Key details of the welfare reform agreement between the DUP and Sinn Fein have emerged for the first time since December’s deal which saved Stormont.
Under amendments to the Welfare Reform Bill tabled by DUP Social Development Minister Mervyn Storey, there would be a significant breach of parity – the principle that taxes and benefits are equal right across the UK – and the establishment of a more generous benefits system in Northern Ireland.
The amendments, some of which will not be published until Friday morning but which have been seen by the News Letter, would see Stormont employing a “Discretionary Support Commissioner”.
They in turn will appoint “discretionary support inspectors” and appoint other staff to oversee Stormont’s ‘top-up’ of national welfare benefits.
The commissioner would oversee the “discretionary support inspectors” and annually report on the standards of their reviews about individual cases.
The money spent on the benefit ‘top-ups’ will come from what is in effect Stormont’s current account – the bulk of which is used to fund areas such as health, schools, police and transport.
Roughly £60 million has been set aside to cover a year’s worth of ‘top-up’ benefits.
Although some details of how the bill has been watered down to secure Sinn Fein’s support have now been revealed, it is not yet clear if republicans’ claim that no one on benefits will lose out under the reforms has a basis in law.
MLAs will debate the bill on Tuesday.
Under an amendment tabled by Mr Storey, Stormont would set up a fund for “discretionary support” to top up the benefits of those who will lose out under the reforms.
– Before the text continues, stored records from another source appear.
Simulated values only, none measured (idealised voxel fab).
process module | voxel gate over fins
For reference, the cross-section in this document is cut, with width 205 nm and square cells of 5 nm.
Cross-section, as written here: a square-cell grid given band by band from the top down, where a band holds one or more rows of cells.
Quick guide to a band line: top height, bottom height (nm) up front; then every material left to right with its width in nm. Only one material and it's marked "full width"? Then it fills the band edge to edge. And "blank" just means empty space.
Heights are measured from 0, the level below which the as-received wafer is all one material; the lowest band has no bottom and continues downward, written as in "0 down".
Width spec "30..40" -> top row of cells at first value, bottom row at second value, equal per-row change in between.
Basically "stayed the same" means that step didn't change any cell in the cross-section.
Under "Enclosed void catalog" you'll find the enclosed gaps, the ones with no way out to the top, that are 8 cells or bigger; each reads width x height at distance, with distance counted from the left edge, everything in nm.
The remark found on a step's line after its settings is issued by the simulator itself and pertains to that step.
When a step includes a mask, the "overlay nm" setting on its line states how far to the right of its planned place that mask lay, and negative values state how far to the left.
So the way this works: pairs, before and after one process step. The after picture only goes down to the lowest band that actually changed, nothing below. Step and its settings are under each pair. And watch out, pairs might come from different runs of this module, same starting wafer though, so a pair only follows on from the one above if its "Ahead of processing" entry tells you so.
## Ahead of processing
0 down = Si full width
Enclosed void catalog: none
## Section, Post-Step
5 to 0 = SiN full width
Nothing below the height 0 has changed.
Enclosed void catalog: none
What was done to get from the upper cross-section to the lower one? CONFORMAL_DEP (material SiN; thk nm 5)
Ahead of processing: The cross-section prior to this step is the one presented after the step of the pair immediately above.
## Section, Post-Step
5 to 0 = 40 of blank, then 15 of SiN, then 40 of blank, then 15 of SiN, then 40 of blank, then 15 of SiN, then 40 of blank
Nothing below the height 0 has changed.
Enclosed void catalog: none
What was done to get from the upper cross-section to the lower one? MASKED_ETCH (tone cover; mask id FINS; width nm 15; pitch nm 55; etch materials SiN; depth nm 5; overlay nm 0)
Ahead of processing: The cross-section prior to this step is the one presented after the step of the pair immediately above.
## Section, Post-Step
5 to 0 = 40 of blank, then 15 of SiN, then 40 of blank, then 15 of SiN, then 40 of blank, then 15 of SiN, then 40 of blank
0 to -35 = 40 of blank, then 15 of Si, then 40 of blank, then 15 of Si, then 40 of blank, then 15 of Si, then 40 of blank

Mr Storey’s amendment states that “discretionary support is not to be regarded as a social security benefit”.
However, despite the attempt to make a distinction in law, public money would still be used to pay for what would be a form of benefit.
When asked what the ‘discretionary support inspectors’ will actually do, a spokeswoman for the Department of Social Development said: “The role of the officers will be similar to that currently provided by the Social Fund Office – they will provide claimants with the opportunity to have their original social fund decision reviewed by someone who is independent of the Social Security Agency.”
Yesterday was the deadline for amendments to be tabled ahead of Tuesday’s consideration stage, and none have been tabled by Sinn Fein.
That suggests that the amendments tabled by the minister are in fact those agreed between the DUP and Sinn Fein.
Under the original bill, if “for no good reason” a benefits claimant either refused to take a job or lost a job which they have taken because of misconduct, they could have had their benefits reduced for up to three years. That period has now been halved to 18 months.
Mr Storey is also now opposing a clause which would have sanctioned claimants who through negligence over-claim and then fail to take “reasonable steps to correct the error”.
It is understood that amendments to be published today include at least one unusual joint amendment tabled by the UUP and SDLP.
And an amendment tabled on behalf of the Assembly’s Social Development Committee would remove a clause which would sanction a benefit claimant who refused offers of work.
Writing in today’s News Letter, Ukip MLA David McNarry claims that the bill will be “a cheater’s charter”, with “no incentives to work”.
The Stormont House Agreement contained scant details of the deal which finally persuaded Sinn Fein to agree to welfare reform. Under its timetable, the legislation should have been brought to the Assembly last month.